Has Arizona Lost Its Mind? Senate Approves Bill to Allow Businesses to Refuse to Serve Gays and Lesbians

News & Politics
The Arizona Senate this week passed a Republican-backed bill that would allow people and businesses to refuse to serve homosexuals, for religious reasons.
Democrats and civil rights groups, including the ACLU, said Senate Bill 1062 would hurt Arizona's economy by, for instance, causing groups to cancel conventions and hold them elsewhere.
Sponsor Steve Yarbrough of Chandler told the Arizona Republic, "This bill is about preventing discrimination against people who are clearly living out their faith."
The people living out their faith, presumably, would be the businessmen and -women who disapprove of the way other people have sex.
The Arizona Senate approved the bill 17-13 on a party line vote.
Remarkably, that made Arizona's Senate even more retrograde than Kansas, where Democrats and Republicans in that state's Senate killed a similar bill - which had been approved by the state House. Among the groups that opposed the Kansas bill was the Kansas Chamber of Commerce.
Arizona Democrats said Yarbrough's bill would institutionalize discrimination.
Pundits observed that, if enacted, it almost certainly would be found unconstitutional as soon as refusal of service in an interstate business occurred, such as transportation.
Arizona did lost millions of dollars in convention business after it passed a similar law in 2010, SB 1070, which allowed refusal of service to undocumented people. The 9th Circuit found key portions of that law unconstitutional.

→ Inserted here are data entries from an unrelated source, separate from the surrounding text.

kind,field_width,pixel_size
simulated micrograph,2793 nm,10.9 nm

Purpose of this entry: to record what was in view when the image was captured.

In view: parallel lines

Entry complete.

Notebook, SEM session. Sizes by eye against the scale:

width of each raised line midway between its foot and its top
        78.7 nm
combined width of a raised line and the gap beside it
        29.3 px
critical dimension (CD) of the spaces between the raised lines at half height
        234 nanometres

ACLU executive director Alessandra Soler blasted Yarbrough and SB1062 in a statement, saying: "This bill is not about God or faith. There are already laws on the books in Arizona protecting religious freedom. What today's bill does is allow private individuals and businesses to use religion to discriminate, sending a message that Arizona is intolerant and unwelcoming."
The bill was expected to be passed by the state House, which also is controlled by Republicans, and is expected to be signed by Gov. Jan Brewer.